One issue with the HRS FE model is that the sub-indices seem have a very high correlation, see Table 5. In Amsterdam-West, the correlation of the (log) index returns is even close to 1. The reason for this behavior is that when subclusters have only a few observations, the cluster indices from HRS FE model will closely follow the common trend. The correlation drops considerably when allowing for a more flexible structure (VE and VEN models).

The HRS VE and VEN results reveal that in Philadelphia/Baltimore offices and retail are the most volatile markets, and multi-family the least. Within Amsterdam-West, the largest differences are between the zip codes and not so much between the property types (single family versus apartments).

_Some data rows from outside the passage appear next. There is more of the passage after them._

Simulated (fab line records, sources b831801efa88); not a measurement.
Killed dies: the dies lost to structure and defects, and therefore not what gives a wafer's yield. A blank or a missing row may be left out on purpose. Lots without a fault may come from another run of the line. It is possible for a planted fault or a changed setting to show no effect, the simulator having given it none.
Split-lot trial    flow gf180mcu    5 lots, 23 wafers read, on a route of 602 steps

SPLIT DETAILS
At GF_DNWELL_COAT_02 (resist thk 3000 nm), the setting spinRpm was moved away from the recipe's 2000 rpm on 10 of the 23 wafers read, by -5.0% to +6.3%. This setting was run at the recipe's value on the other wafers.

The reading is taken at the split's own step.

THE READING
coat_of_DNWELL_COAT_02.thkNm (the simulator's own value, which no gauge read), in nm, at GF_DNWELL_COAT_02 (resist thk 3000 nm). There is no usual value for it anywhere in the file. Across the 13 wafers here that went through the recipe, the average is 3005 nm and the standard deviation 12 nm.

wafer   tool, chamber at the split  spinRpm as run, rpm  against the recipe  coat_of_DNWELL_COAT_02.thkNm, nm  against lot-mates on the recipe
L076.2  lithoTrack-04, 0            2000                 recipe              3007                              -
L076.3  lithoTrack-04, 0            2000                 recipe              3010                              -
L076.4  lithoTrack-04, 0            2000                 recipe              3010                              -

The estimates of the scale parameter σ ε for the individual STRS models coincide largely with those of the HRS VEN model. This holds for both Philadelphia/Baltimore and Amsterdam-West, see Fig. 4. On average \(\hat {\sigma }_{\varepsilon }\) is larger in the Philadelphia market (compared to Baltimore) and for offices and retail. There is a large difference in noise between property types in Amsterdam-West. In all cases single family houses have a larger \(\hat {\sigma }_{\varepsilon }\) compared to apartments. This is not surprising as single family housing is more heterogeneous than apartments in general.

Fig. 4
figure 4

Estimates of scale parameters in the different repeat sales models

Interestingly, the difference between trends from the model with a normal distribution for the error term in the measurement Equation (HRS FEn), and its t-distributed counterpart (HRS FE), is quite large. For example, the Philadelphia office index ends at 120 (100) for the t-distributed (normally distributed) version. The multi-family index in Baltimore ends at 200 (220) for the t-distributed (normally distributed) version. In general the results clearly show that the errors in the measurement equation follow a t-distribution. In almost all cases the estimated degrees of freedom (ν) are between 2.5 and 3. Only in Amsterdam-West the error terms in the STRS and HRS VEN models are somewhat closer to normality.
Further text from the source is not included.